Following a public contest in February to name the twin cubs, which were born last June, the zoo has picked the name Maple for the male and Mei Mei for the female.

In Mandarin, mei mei translates to “little sister.”

“Our hope with this naming contest was to increase awareness for this incredibly unique and endangered species, and we did not anticipate the largest response we have experienced to date,” said Menita Prasad, the zoo’s deputy general manger and director of animal care, in a statement.

Prasad and two other judges—the Vancouver Sun’s chief editor Harold Munro and radio host Vanessa Newman—came to a unanimous decision after narrowing the options down from tens of thousands of entries, according to the zoo.

The naming contest ran from Feb. 16 to March 26, and the winning submitters will each receive a prize pack—including a zoo membership—and get to meet the red pandas themselves.

“As these are the only two red pandas born (so far) in B.C., we are hoping to keep that in mind with respect to deciding the names,” the zoo wrote in its call for submissions in February.

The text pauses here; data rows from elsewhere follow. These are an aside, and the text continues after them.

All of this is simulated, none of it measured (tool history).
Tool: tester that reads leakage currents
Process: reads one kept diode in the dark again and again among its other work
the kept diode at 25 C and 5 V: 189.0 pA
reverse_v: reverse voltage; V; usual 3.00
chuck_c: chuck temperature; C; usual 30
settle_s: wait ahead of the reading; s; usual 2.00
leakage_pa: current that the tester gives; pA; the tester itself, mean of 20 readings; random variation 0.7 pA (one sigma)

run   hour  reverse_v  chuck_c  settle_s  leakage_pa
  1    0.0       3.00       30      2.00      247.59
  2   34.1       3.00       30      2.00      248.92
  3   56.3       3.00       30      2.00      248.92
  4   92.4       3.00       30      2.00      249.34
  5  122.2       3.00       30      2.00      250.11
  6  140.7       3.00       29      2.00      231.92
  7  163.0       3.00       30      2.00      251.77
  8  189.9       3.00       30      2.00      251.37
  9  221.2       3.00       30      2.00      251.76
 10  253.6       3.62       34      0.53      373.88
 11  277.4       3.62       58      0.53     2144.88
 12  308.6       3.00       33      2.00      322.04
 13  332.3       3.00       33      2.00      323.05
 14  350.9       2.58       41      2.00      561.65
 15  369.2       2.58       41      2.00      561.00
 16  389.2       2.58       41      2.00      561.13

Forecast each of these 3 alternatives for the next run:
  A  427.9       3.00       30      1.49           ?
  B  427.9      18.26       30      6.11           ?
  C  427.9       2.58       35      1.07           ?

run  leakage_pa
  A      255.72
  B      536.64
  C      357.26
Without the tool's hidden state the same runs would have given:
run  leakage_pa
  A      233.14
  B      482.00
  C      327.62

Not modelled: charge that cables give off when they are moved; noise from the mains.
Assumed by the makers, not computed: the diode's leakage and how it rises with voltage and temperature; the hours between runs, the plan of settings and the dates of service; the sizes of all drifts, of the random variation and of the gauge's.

Maple and Mei Mei’s father Arun was born in Manitoba’s Assiniboine Park Zoo, while their mother Sakura was born in Quebec’s Granby Zoo.

On recommendation of the Species Survival Plan (SSP), Arun and Sakura were introduced at the Vancouver zoo in March 2021.

Their cubs will be at the zoo for at least one year—the amount of time baby red pandas typically stay with their mom in the wild.

After that period, the SSP may pair them with potential mates at other facilities, according to the zoo.

“We now know that wherever these cubs end up, wherever they may go on their conservation journey, they will forever have a piece of home with them,” the Greater Vancouver Zoo wrote online Friday.

Red pandas are listed as an endangered species and there are fewer than 10,000 individuals in the wild, according to the World Wildlife Fund.